Following the second hearing, BOTA reversed its earlier decision, stating:
|"After a review of all the evidence, the Board finds that using alternative methods of computing decline rates (including the consideration of current year production) has been advised by PVD for many years and is a common practice among appraisers, including the Ness County Appraiser. Accordingly, the Board finds the use of such techniques in this case does not violate the constitutional requirement of a uniform and equal basis for valuation."|
BOTA found that "the most appropriate method for computing the decline rate of the subject property is the suggestion by Mr. Cooper to annualize the 1993 first quarter production and compare the result with the previous year's production." Using this method, BOTA calculated that the Linden lease had an 18 percent decline rate. Two BOTA members dissented, stating that they would affirm the county appraiser's valuation.
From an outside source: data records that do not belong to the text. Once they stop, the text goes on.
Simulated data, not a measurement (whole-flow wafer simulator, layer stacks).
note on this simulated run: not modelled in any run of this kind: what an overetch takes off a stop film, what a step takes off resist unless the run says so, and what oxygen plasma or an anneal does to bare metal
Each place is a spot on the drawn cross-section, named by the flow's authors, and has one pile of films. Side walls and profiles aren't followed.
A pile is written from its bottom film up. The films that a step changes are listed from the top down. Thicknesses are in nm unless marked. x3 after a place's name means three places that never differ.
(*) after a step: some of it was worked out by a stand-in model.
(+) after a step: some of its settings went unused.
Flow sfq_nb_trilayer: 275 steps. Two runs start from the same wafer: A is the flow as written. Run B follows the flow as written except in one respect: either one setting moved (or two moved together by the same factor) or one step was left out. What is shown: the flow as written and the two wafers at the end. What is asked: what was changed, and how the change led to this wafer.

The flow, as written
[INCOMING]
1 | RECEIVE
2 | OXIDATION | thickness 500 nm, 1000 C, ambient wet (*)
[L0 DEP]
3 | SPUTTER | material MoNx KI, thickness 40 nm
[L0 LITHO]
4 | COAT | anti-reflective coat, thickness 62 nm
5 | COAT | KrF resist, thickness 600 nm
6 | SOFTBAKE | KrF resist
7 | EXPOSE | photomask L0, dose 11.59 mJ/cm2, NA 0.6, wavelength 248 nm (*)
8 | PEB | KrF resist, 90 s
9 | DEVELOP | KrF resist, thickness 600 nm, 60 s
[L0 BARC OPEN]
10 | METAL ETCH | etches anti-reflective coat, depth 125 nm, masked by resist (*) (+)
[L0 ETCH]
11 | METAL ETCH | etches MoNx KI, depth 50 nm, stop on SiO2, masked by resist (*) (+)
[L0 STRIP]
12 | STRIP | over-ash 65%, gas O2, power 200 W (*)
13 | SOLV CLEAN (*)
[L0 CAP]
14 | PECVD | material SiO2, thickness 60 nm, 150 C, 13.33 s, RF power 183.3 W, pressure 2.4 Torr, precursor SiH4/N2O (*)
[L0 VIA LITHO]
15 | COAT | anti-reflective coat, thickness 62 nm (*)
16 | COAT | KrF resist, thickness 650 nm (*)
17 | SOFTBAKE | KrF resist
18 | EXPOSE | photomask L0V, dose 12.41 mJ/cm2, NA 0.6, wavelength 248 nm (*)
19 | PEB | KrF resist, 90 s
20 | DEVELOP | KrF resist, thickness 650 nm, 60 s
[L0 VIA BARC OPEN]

Ness County appealed BOTA's decision to the district court. The district court found that there was sufficient evidence to support BOTA's decision and that Ness County had failed to provide adequate grounds for reversing BOTA's decision.
Ness County argues that BOTA erred in using post-valuation data in figuring the decline rate for the Linden lease.
This court may grant relief under K.S.A. 77-621(c) if:
"(4) the agency has erroneously interpreted or applied the law;
"(5) the agency has engaged in an unlawful procedure or has failed to follow prescribed procedure;
. . .
"(7) the agency action is based on a determination of fact, made or implied by the agency, that is not supported by evidence that is substantial when viewed in light of the record as a whole, which includes the agency record for judicial review, supplemented by any additional evidence received by the court under this act; or
"(8) the agency action is otherwise unreasonable, arbitrary or capricious."
The party challenging an action taken by BOTA has the burden of proving that it was erroneous. In re Tax Appeal of Scholastic Book Clubs, Inc., 260 Kan. 528, 536, 920 P.2d 947 (1996). "A ruling by BOTA on a subject within its area of expertise carries a strong presumption of correctness." In re Tax Refund Application of Affiliated Property Services, Inc., 19 Kan. App. 2d 247, 250, 870 P.2d 1343 (1993).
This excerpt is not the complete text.